Welcome to Film Nerd 2.0, an ongoing series in which I discuss parenting, media responsibility, and sharing my love of film with my now-four-year-old son Toshi.
Empathy is, in my opinion, one of the most essential things to nurture in a child as you raise them. That moment when a child realizes that the world does not begin and end with them is an important one, and it's not something you can force. Either it will click in, or it won't, and if it doesn't, then you're Ted Bundy's father. Congratulations!
I've been on the road for the last week or so, and just before I left, I was going through one of my binders full of DVDs, with Toshi sitting next to me. I was trying to find a film that his mom had asked me for, and he was asking me what each of the discs was that we flipped past. We reached one particular page and he stopped me, pointing at one of the discs. "Daddy... what's that?"
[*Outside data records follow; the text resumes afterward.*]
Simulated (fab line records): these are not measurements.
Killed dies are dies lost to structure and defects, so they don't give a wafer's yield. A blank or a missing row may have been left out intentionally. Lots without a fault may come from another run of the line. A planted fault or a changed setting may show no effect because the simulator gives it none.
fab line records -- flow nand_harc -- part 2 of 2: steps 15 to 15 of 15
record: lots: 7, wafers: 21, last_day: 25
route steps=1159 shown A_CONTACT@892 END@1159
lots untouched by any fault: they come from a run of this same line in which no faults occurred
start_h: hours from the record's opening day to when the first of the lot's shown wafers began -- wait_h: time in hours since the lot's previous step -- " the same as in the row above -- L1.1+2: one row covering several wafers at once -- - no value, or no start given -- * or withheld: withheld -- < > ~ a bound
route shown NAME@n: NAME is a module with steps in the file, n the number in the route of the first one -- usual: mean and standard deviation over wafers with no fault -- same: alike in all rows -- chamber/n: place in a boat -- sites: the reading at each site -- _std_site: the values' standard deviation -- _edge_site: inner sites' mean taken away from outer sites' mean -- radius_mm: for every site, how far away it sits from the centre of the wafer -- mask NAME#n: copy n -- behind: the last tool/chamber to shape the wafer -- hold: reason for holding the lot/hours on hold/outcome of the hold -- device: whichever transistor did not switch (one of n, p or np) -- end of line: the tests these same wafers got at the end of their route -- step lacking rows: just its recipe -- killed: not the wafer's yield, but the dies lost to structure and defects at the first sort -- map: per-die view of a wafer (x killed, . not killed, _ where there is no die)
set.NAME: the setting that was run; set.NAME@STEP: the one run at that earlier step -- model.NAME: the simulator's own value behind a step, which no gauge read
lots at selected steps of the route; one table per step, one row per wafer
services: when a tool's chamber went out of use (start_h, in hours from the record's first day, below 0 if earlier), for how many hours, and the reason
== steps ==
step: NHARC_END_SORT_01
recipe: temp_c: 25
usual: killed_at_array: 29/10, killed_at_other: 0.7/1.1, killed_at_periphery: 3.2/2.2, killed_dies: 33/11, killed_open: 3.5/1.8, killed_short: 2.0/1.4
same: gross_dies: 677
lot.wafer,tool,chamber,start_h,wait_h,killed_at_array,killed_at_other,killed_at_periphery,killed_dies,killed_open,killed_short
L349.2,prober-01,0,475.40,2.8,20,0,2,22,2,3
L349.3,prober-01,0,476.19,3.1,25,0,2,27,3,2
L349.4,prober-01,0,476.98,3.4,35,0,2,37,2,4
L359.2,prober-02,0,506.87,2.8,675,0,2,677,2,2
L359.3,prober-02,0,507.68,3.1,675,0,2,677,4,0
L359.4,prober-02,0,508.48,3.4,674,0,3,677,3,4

"Nuh-uh. Popeye is a cartoon."
"Well, yes, normally. But they made a movie about Popeye, too. You know how you can watch the Batman cartoons, but you're not old enough for the Batman movies with the real people?"
"Sometimes they make movies about cartoons. They're just different versions of the same thing."
"Can I watch 'Popeye'?"
"Sure. Not today, but at some point. Sure."
I pulled the disc for him and put it in a separate case that we set aside, figuring we'd end up watching it together at some point. But while I was in Toronto, my wife saw the disc sitting on the counter and asked him if he wanted to watch it while she was napping. He was excited to check it out, and she stayed long enough to make sure the movie started playing, and then headed off to bed.
She was woken by the sound of sobbing from the other room, and she jumped up, ran to see what was happening, and was shocked to find Toshi sitting on the edge of the bed, still watching "Popeye," tears coursing down his cheeks. When he saw her, he jumped up and hugged her and, between his ragged breaths, managed to say, "Mommy... they took the baby!"